Vacuum Question

james singleton

Well-known member
Here is what I have: A Motorcraft/Holley 1940 carb w/SCV and a stock Load-A-Matic distributor on a 66'-200cid engine. I have read the "sticky's" and all; and have also read that normally you don't get more than a couple of inches of vacuum @ idle and maybe only about 5 inches of vacuum on acceleration with venturi-vacuum. I hooked up a vacuum gauge almost directly out of venturi/port (side of the carb) to a vacuum gauge and I am not getting a reading at idle, or at high rpm's! I have good manifold vacuum (17-18inches). I am thinking one of two things: 1. I have a bad SCV ??? (would a bad SCV give a zero reading?)??? or 2. possibly something is plugging up in the venturi passage?? Any thoughts greatly appreciated! Jim
 
not sure if this is exactly your problem :

i have a scv carb and distrib

the diaphram in the dist had a leak in it (probably perished) - such that i had no advance (and overheating as well).

anyways - so i replaced the diaphram and still got no advance - traced it back to the small drillings in the carb were blocked .

seems the perished diaphram had allowed the carb vacuum to pull dirt /oil? thru the diaphram and into the carb drillings.

ended up getting fine wire and a can of carb cleaner to clean out the drillings

brett
melb
 
Brett, thanks for you reply. I probably should have mentioned that I replaced the dist. vacuum bisquet, but since I was not getting any vacuum directly off of the carb I figured it was not necessary to mention. It is possible that like you said that I have gotten dirt or something blocking the passages inside the carb. Here is another question for anyone out there that might know; could you damage anything (like the SCV) if you pulled off the fitting from the venturi/vacuum on the side of the carb and blew air in there from the air compressor???? Thanks, Jim
 
HI JIM


.....JIM WHAT YOU HAVE IS CORRECT. WHAT YOU CAN'T SEE IS THAT UNDER A LOAD YOU VACUUM WILL BE IN THE 10* TO 14* AREA. THIS IS WHERE IS SHOULD BE.

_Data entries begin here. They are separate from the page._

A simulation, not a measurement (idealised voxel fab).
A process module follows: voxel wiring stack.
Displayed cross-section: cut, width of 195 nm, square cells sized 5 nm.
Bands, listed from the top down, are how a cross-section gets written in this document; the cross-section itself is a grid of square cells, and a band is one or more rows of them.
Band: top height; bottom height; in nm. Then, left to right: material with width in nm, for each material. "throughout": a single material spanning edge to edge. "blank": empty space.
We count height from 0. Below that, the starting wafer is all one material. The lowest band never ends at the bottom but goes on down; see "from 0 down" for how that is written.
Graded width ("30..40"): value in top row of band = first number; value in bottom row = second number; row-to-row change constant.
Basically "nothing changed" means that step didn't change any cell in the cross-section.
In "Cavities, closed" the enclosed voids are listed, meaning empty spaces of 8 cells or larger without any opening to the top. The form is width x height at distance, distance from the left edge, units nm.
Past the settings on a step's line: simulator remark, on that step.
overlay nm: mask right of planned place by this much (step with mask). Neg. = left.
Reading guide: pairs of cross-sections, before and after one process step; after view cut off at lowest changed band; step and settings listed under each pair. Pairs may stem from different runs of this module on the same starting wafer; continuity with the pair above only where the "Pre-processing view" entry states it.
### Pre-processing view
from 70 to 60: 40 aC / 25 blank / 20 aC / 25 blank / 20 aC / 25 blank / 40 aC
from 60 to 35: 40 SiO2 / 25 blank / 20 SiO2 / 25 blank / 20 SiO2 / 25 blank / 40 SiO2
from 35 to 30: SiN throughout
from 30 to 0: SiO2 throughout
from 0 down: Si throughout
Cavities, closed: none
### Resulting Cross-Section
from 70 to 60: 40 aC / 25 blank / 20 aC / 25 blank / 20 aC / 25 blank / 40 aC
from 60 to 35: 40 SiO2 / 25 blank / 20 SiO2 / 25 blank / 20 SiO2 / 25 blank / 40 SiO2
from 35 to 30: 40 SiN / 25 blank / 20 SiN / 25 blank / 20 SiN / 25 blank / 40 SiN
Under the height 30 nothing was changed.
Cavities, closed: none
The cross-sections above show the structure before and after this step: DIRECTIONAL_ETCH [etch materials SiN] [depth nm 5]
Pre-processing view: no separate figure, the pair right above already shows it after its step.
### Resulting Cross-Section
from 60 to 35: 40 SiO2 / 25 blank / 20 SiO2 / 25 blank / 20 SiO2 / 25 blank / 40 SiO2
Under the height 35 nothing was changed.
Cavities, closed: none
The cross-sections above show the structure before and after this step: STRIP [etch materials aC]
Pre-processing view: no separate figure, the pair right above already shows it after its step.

.....BY ADVANCING THE DIST. YOU WILL CHANGE WHERE THE MOTOR WILL BE RUNNING. ALSO THE SPRINGS ARE ADJUSTABLE. THE WEAKER THE SPRING THE MORE THE ADVANCE WILL STAY ADVANCED. THE STRONGER THE SPRINGS THE QUICKER THE ADVANCE WILL BE PULLED BACK. THE SPRING POST TURN. THIS TURNING WILL CHANGE THE SPRINGS STRENGTH OF THE PULL ON THE ADVANCE.

..... SOUNDS LIKE YOU HAVE NO PROBLEM

LIVE IN GRACE

LEROY POLL
 
Leroy, so the fact that I am not getting any readings (inches of vacuum) either at idle rpm, or even when I rev the engine, this is normal??? By load you mean actual driving conditions, correct??? Reving your engine while sitting in the driveway will not produce any (or hardly any) inches of vacuum??? Is that correct?? The engine needs to be under load (actual driving) to produce a reading like you mention of around 10inches of vacuum or so? Thanks for the input/info! Jim
 
I am not familiar with the 1940 carb and its vacuum ports. But as I understand the SCV sticky explanation, as long as there is good Manifold vacuum, the SCV will not switch over to the venturi vacuum. There is no load on the engine when blipping the throttle in the driveway, so the manifold vacuum does not fall low enough for the SCV to switch sources.

Do you have a separate venturi vacuum port, or is the port the distributor port shown in Fig 8 of the sticky? If you are connected to that distributor port, you should be seeing manifold vacuum readings when blipping the throttle in the driveway. You should see high vacuum at idle and at high rpm (as long as there is no load on the engine).

But if the carb is truly equipped with a separate Venturi Vacuum port, you should be seeing some venturi vacuum at high rpm's. If a 1940 carb is configured like the one in Figure 8 of the sticky, the slide valve could be stuck in the venturi position. If that is the case, that would explain why you do not get venturi vac at high rpm's.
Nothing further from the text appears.